Consumer spending in crisis-driven Spain — where unemployment hovers around 26 percent, or roughly 6 million people — is “practically dead,” he added. “Even sale merchandise reduced as much as 70 percent isn’t selling. Only tourist areas like the Barcelona coast or Mallorca and Marbella are doing OK. For example, Russians account for 50 percent of sales in our Catalan store, which is south of Barcelona.”

On the other hand, “The economic situation helps us and the industry here to push forward. We were too dependent on neighbors like France and Portugal.” Rodriguez said the brand will open its first international locale — a 1,076-square-foot London flagship in the Duke of York Square — by Christmas. “The U.K. is our second market after Spain. We have 100 accounts there, including five Fenwick locations.”

The three-day fair, held in three halls of the Madrid fairgrounds, drew 17,423 visitors, of whom 11 percent were foreigners, the lion’s share from Portugal, according to official figures. It had an all-but-the-kitchen-sink product mix for what organizers called “a total look” that included midmarket brands featuring summer dresses and separates, eclectic party clothes, a little swimwear and novelty knits in lightweight yarns alongside children’s categories, handbags and shoes.

Echoing other buyers, veteran e-tailer Laura Schumacher, scouting the fair for her Alicante, Spain-based Web site, said Momad was “not spectacular and it wasn’t terrible; it was just OK.”

“The footwear here isn’t worthwhile; it’s too soon, and the offering is very small,” said Isabel Suarez, head buyer for Chanil 2006, a one-store retailer in Santa Cruz de Tenerife, the Canary Islands. “You’re better off going to the Milan show.” Suarez said she picked up some casual items. “I used to buy dressier styles, but the world is changing, even in Tenerife.”

Not everybody can travel to Italy or Germany, pointed out Chie Mihara, co-owner and designer of her namesake global shoe brand. “Good or bad, this is where the traffic is and it’s all we have in Spain. We have to be here.” Mihara showed mannish styles for women and a Sixties vibe, low-wedge sandals in white and nude, and the New York “cabbie” pump in yellow with a graphic black and white heel.

“In the U.S., we’re passing a bigger number of pairs than last year,” she reported. “We’re growing there.”

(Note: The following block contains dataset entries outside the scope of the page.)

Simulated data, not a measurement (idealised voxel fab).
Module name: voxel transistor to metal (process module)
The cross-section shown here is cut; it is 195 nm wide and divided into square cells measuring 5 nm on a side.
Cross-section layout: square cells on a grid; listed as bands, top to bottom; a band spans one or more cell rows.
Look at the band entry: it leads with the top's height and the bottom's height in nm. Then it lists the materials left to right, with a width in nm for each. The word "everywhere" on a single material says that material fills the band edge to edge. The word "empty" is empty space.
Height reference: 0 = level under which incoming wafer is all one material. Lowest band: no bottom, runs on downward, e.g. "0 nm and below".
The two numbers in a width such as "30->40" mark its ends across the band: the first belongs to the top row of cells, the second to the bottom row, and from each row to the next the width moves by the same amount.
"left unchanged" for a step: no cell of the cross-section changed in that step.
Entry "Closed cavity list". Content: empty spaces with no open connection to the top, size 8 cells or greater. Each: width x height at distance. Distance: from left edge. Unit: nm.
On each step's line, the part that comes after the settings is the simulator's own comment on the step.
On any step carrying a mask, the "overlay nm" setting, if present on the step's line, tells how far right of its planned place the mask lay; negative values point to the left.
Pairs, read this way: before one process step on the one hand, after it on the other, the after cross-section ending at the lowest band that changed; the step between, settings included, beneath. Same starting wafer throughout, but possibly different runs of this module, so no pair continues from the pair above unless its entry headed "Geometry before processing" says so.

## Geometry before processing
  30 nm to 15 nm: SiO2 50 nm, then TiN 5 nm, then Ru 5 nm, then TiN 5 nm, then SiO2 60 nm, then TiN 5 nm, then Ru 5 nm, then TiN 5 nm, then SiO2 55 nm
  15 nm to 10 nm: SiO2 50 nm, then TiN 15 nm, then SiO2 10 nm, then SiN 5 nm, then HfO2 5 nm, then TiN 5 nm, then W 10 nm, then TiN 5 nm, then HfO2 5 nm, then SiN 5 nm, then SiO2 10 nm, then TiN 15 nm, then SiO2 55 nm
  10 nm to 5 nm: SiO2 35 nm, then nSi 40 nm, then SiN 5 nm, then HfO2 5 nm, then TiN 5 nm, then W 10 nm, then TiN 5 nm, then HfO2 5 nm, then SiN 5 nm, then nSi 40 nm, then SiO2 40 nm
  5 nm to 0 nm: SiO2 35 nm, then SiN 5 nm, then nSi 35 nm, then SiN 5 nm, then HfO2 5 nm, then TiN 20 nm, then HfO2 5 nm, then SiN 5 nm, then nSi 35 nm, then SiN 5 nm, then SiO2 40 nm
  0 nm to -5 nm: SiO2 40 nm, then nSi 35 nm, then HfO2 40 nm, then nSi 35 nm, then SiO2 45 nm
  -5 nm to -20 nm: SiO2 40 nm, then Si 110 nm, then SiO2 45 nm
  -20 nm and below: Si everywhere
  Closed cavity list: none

Momad director Francesco Malatesta said the new all-in-one concept (it replaces former trade shows SIMM and Modacalzado) is “an important change. It’s what the brands wanted and what we [as organizers] wanted.” Citing customer-friendly open booths and a freshened-up decor, he called the fair “more of a nowadays event.”

“The first step was to update and improve the Salon, to clean house and go forward.” The result, he claimed, has been “fantastic. Because of the less-old-fashioned format, we’re attracting younger brands and, at the same time, a different, more modern customer. The best way to improve your future is to invent it; that’s one of my favorite lines. We’re pushing strategy, identity and very clear targets.”

One of the most immediate, Malatesta confirmed, is the joining of Momad with Mercedes-Benz Fashion Week Madrid at the February 2014 edition, a consolidation meant to make it easier for buyers “because nobody will come here for both events,” he reasoned.